To bridge this gap, we introduce WorldDrive, a holistic framework designed to synergize end-to-end planning with scene generation via unifying vision and motion representation. The core philosophy of WorldDrive is representation unification: we posit that the latent features capable of generating the future(scene generation) should be the same features used to decide the future(planning). To this end, we first propose a Trajectory-aware Driving World Model(TA-DWM). Unlike prior works that treat motion as a superficial condition, TA-DWM employs a multi-modal trajectory encoding scheme built on predefined trajectory anchors to construct a structured latent space where visual dynamics are intrinsically coupled with motion intentions.

This design enables representation inheritance: the robust vision and motion encoders learned by the TA-DWM are directly transferred to initialize the downstream planner. This ensures that the planner operates in a mature and consistent latent space pre-aligned by the future scene generation task. Building upon this unified representation, we design a lightweight Multi-modal Planner. Leveraging these frozen encoders, the planner uses a query-centric cross-attention mechanism to efficiently fuse historical visual context with structured motion priors, generating diverse and high-quality trajectory candidates.

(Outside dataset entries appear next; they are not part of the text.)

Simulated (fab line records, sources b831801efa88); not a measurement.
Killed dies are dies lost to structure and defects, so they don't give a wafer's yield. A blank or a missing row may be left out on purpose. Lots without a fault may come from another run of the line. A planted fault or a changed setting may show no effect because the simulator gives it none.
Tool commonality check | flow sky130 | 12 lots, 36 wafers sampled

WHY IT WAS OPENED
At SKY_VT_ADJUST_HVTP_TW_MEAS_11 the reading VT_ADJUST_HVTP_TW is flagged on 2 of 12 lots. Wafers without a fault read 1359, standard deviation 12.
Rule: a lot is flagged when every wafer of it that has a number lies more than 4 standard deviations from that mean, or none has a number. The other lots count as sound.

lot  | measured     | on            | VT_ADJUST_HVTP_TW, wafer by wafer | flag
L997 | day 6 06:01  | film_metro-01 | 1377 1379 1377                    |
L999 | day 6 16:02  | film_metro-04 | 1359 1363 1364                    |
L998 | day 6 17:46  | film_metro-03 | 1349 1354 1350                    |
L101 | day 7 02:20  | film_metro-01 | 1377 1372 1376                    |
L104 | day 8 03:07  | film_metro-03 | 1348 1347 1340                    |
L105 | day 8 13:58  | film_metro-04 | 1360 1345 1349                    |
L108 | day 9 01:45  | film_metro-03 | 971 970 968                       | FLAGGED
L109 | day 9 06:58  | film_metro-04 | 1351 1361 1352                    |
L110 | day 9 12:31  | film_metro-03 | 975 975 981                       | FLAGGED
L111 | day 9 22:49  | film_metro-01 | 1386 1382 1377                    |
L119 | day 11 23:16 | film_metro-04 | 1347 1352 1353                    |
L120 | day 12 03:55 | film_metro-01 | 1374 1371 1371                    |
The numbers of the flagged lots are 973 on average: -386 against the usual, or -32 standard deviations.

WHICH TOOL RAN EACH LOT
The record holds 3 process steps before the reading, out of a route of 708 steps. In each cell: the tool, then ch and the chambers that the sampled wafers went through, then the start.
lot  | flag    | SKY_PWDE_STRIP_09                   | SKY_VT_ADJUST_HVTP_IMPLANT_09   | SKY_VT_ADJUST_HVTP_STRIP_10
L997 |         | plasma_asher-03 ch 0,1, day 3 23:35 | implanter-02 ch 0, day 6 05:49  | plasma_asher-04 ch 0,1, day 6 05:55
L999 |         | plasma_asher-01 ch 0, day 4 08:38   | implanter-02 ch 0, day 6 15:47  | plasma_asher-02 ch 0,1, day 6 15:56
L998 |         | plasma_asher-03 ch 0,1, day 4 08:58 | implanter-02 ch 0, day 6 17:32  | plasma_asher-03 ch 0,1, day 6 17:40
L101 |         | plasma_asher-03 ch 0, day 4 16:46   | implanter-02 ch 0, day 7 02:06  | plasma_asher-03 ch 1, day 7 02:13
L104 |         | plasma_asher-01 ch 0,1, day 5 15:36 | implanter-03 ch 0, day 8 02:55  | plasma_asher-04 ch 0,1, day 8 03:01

To harness the predictive foresight of the world model while avoiding the high latency of explicit video generation, we further introduce the Future-aware Rewarder(FAR). Although TA-DWM is capable of synthesizing future videos, executing this generative process for every trajectory candidate is computationally prohibitive. Instead, the FAR employs a planning-oriented distillation mechanism to directly distill the future latents from the frozen world model. This approach enables WorldDrive to evaluate candidate trajectories based on their corresponding distilled future latent. This effectively aligns the planner’s selection with the world model’s learned dynamics while maintaining real-time inference speeds suitable for onboard deployment.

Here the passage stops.